Bring Your Own PC

November 24, 2008

We have been talking with quite a few companies (and relatively for a young company, we are pretty well known in our space) and it seems that a lot of Enterprises are looking into the “Bring-Your-Own-PC” (“BYOPC”) kind of model. This is not surprising by itself – the point I want to make is that this trend is either complementary or in lieu of VDI.

What I believe has happened in the last 2-3 months is that after the big companies has spent a lot of their marketing dollars on promoting VDI, IT are now pretty well educated about the benefits of “Machine Virtualization” (not to be confused with the slew of other virtualization technologies out there) and want to apply the same benefits on endpoints.

The main advantage IT sees is the sort of “outsourcing” of owning the hardware. They want to shy away from owning the hardware and focus on “owning” the software part (OS + Applications).

Neocleus shines in delivering on the promise of the BYOPC since our architecture allows the original OS to continue operating in full pass-through mode delivering unhindered user experience.

I believe that this is the direction “personal computing” will follow in the years to come – quite a few people will own a personal device and will use it to serve different “persona”s.

 


Will IOMMU enable pass-through support “out of the box”?

November 5, 2008

I often hear people saying that IOMMU will enable pass-through support “out of the box”, it’s such a common assumption that I thought it’s important enough to discuss it.

Just as a background for those of you who aren’t too familiar with the IOMMU – it’s an hardware unit, which takes care of mapping device-visible IO addresses to physical addresses (it’s very much like the traditional MMU which translates CPU-visible virtual address to physical address). The IOMMU main goal is to “virtualize” the memory which the devices are using.

The latest Xen versions can utilizes the IOMMU, to assign physical devices to virtual machines – which is what we call: “pass-through”. This is probably the main reason which makes people think that IOMMU will enable pass-through support out of the box. However, even a simple wireless device doesn’t work in pass-through “out of the box” since it has other dependencies than memory, which the IOMMU doesn’t solve.
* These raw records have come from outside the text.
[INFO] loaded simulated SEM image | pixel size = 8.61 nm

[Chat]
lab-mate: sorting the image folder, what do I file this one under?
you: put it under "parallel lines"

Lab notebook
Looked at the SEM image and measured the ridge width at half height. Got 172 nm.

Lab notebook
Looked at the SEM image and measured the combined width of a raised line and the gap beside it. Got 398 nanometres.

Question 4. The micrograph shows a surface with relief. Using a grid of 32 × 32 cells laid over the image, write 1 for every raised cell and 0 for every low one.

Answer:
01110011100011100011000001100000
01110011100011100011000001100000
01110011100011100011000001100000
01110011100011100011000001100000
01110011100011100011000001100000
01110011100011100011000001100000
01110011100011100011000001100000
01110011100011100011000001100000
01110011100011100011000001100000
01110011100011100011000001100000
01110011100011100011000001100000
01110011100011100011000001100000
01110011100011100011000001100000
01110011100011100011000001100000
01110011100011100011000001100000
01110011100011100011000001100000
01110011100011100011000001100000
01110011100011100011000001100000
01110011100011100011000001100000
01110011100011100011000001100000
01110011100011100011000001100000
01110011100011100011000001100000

The reason why IOMMU alone cannot deliver device pass-through, isn’t because of insufficient implementation in Xen, it’s simply because the IOMMU wasn’t designed and cannot solve the many architectural problems which arise when performing pass-through. If you think about it – IOMMU mainly solves the device-visible memory virtualization problem, however it doesn’t handle the other stuff which devices may need in order to work: ACPI, inter-chipset dependencies (some of the devices, depend on configurations of other devices in the chipset), etc. That is also the main reason, why even after the IOMMU is out-there quite a time – no one has published an implementation of code which does complete pass-through for graphics devices (by “complete” pass-through – I mean, that the native drivers of the graphics card can run inside the virtual machine).

The bottom line is – IOMMU solves some of the device pass-through problems, and is a good step towards full hardware support for device pass-through, but it doesn’t enable device pass-through support out of the box.